McKesson Corp. (2009) 47 Cal.4th 686, 707.) “. . .harassment claims focus
on ‘situations in which the social environment of the
workplace becomes intolerable because the harassment (whether verbal, physical,
or visual) communicates an offensive message to the harassed employee.’” (Bailey,
supra 16 Cal.5th 638, emphasis in original.) “The working environment must
be evaluated in light of the totality of the circumstances. These may include
the frequency of discriminatory conduct; its severity; whether it is physically
threatening or humiliating, or a mere offensive utterance; and whether it
unreasonably interferes with an employee's work performance. The required level
of severity or seriousness varies inversely with the pervasiveness or frequency
of the conduct.” (Id. at 628, [citation and internal quotations omitted].) “The objective
severity of harassment should be judged from the perspective of a reasonable
person in the plaintiff's position.” (Id. at 629.)
The FAC
alleges that “Plaintiff is a Black woman over 40 years of age. She is a member
of a protected class. . .” (FAC ¶ 73.) Plaintiff alleges “Renner has yelled and
used profanity regularly toward Plaintiff and toward her adoption managers and
staff, including use of the ‘F-word’ and the ‘S-word. . .Renner raises her
voice and chastises Plaintiff and other Black employees for such trivial
mistakes as getting an acronym wrong. . . In
Plaintiff’s presence, Renner accused Plaintiff’s Black Clerical Administrator
of not being on camera during a meeting because ‘she didn’t comb her hair.’ This
was very offensive to Plaintiff and the other Black employees who heard Renner.

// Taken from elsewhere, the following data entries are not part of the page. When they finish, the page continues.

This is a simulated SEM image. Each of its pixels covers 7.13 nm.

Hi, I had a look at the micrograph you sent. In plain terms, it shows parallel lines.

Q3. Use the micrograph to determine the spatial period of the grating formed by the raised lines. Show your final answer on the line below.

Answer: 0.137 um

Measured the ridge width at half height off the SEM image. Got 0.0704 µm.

. .” (FAC ¶¶ 12-13.) “Renner held a meeting with Plaintiff, two of her
colleagues, and the white manager. . .Renner pointedly ignored Plaintiff,
speaking only to the others as if she were not there. This was deeply
humiliating.” (FAC ¶ 41.) The FAC alleges harassment of a frequent nature that could
convey an offensive message to Plaintiff. Thus, the Court finds that the FAC states a
cause of action for hostile work environment harassment. The Court OVERRULES Defendant’s
demurrer to the third cause of action.
c. Fourth
Cause of Action for FEHA discrimination
Defendant asserts that Plaintiff’s
discrimination claim fails because Plaintiff has not suffered an adverse action
or discriminatory motive. (Demurrer p. 12:12.) To state a claim of FEHA
discrimination, a plaintiff must generally plead facts showing that (1) she was
a member of a protected class, (2) she was performing competently in the
position she held, (3) she suffered an adverse employment action, and (4) some
other circumstance suggests discriminatory motive. (Guz v. Bechtel National, Inc. (2000) 24 Cal.4th 317, 355.)
As
discussed above, an adverse employment action may consist of a “series of
subtle, yet damaging, injuries,” rather than a single actionable event. (Yanowitz,
supra 36 Cal.4th 1058.) The FAC alleges “Renner created the largest
division under Renner’s management, while allocating Plaintiff and her managers
far fewer resources than Renner allocated to white managers.” (FAC ¶ 15.) “Plaintiff
asked Renner if she could start working on splitting the division into two,
since she had overseen both for three years, and, together with her managers,
was the best person to make decisions on staffing the two divisions post-split.
Renner refused and instead hired a white male with no relevant experience to
decide how to split Plaintiff’s division in two. . .” (FAC ¶ 16.) “Renner
allowed the white male RFS manager to transfer problem staff to Plaintiff’s
Adoptions division because he didn’t want to deal with them. Plaintiff was
treated differently as an older Black woman. . .Renner took away critical
decision-making duties from Plaintiff while allowing her two white male
counterparts retain the decision authority.” (FAC ¶¶ 18-19.) The Court finds
that the FAC alleges a series of actions suggesting a discriminatory motive
that may constitute an adverse action. The Court OVERRULES Defendant’s demurrer
to the fourth cause of action.
d. Fifth
Cause of Action for FEHA failure to prevent discrimination, harassment, and
retaliation
Defendant asserts that the claim
for failure to prevent harassment, retaliation and/or discrimination under FEHA
fails because there is no predicate FEHA claim to support it. Failure to
prevent harassment or discrimination requires (1) actionable discrimination or
harassment by employees or non-employees, (2) defendant's legal duty of
care toward plaintiff (defendant is plaintiff’s employer) (3) breach of
duty (failure to take all reasonable steps necessary to prevent discrimination
and harassment from occurring), (4) legal causation, and (5) damages
to plaintiff. (Trujillo v. No. County Transit Dist.¿(1998) 63 Cal.App.4th 280, 287,
289; Carter v. Cal. Dept. of Veterans Affairs (2006) 38 Cal.4th 914,
931; Gov. Code § 12940, subd. (k).) FEHA also permits a separate and
independent claim for failure to prevent and investigate retaliation. (Taylor v. City of Los Angeles Dep’t of Water & Power (2006) 144 Cal.App.4th 1216, 1240, disapproved on another ground
by Jones v. Lodge at Torrey Pines Partnership (2008) 42 Cal.4th
1158.) Because Defendant does not argue
in the alternative, the Court OVERRULES Defendant’s demurrer to the fifth cause
of action.
III.
CONCLUSION
Based
on the foregoing, the Court OVERRULES Defendant’s Demurrer to the first,
second, third, fourth, and fifth causes of action.